By Anirudh Ramanathan, Software Engineer, and Palak Bhatia, Product Manager, Google Kubernetes Engine
Apache Spark, the open-source cluster computing framework, is a popular choice for large-scale data processing and machine learning, particularly in industries like finance, media, healthcare and retail. Over the past year, Google Cloud has led efforts to natively integrate Apache Spark and Kubernetes. Starting as a small open-source initiative in December 2016, the project has grown and fostered an active community that maintains and supports this integration.

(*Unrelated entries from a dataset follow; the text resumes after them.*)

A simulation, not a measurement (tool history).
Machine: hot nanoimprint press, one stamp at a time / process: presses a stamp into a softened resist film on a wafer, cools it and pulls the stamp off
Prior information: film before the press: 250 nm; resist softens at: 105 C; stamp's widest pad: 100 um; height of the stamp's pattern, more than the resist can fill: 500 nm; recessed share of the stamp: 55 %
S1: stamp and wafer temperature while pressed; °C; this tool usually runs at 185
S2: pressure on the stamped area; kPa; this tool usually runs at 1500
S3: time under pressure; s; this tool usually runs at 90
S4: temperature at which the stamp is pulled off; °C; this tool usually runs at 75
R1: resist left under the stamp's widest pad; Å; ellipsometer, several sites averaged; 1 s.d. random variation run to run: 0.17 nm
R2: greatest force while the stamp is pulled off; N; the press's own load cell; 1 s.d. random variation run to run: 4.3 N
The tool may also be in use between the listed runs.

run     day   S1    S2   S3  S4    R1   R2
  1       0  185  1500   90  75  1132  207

As of version 2.3, Apache Spark includes native Kubernetes support, allowing you to make direct use of multi-tenancy and sharing through Kubernetes Namespaces and Quotas, as well as administrative features such as Pluggable Authorization and Logging for your Spark workloads. This also opens up a range of hybrid cloud possibilities: you can now easily port and run your on-premises Spark jobs on Kubernetes to Kubernetes Engine. In addition, we recently released Hadoop/Spark GCP connectors for Apache Spark 2.3, allowing you to run Spark natively on Kubernetes Engine while leveraging Google data products such as Cloud Storage and BigQuery.
To help you get started, we put together a tutorial to learn how to run Spark on Kubernetes Engine. Here, Spark runs as a custom controller that creates Kubernetes resources in response to requests made by the Spark scheduler. This allows fine-grained management of Spark applications, improved elasticity and seamless integration with logging and monitoring tutorials on Kubernetes Engine.
This tutorial brings together some of the best data storage and processing services of Google. In addition to Cloud Storage and BigQuery, it shows you how to use Google Cloud Pub/Sub with Spark for streaming workloads. The tutorial details the Spark setup, including credentials and IAM to connect to Google’s services and provides runnable code to perform data transformations and aggregations on a public dataset derived from Github. This is a good approach to take if you’re looking to write your own Spark applications and use Cloud Storage and BigQuery as data sources and sinks. For instance, you can store logs on Cloud Storage, and then use Spark on Kubernetes Engine to pre-process data, and use BigQuery to perform data analytics.
Designed for flexibility, use this tutorial as a jumping-off point, and customize Apache Spark for your use-case. Alternately, if you want a fully managed and supported Apache Spark service, we offer Cloud Dataproc running on GCP.
We have lots of other plans for Apache Spark and Kubernetes: For one, we’re building support for interactive Spark on Kubernetes Engine. In addition, we’re also working on Spark Dynamic Resource Allocation for future releases of Apache Spark that you’ll be able to use in conjunction with Kubernetes Engine cluster autoscaling, helping you achieve greater efficiencies and elasticity for bursty periodic batch jobs in multi-workload Kubernetes Engine clusters. Until then, be sure to try out the new Spark tutorial on your Kubernetes Engine clusters!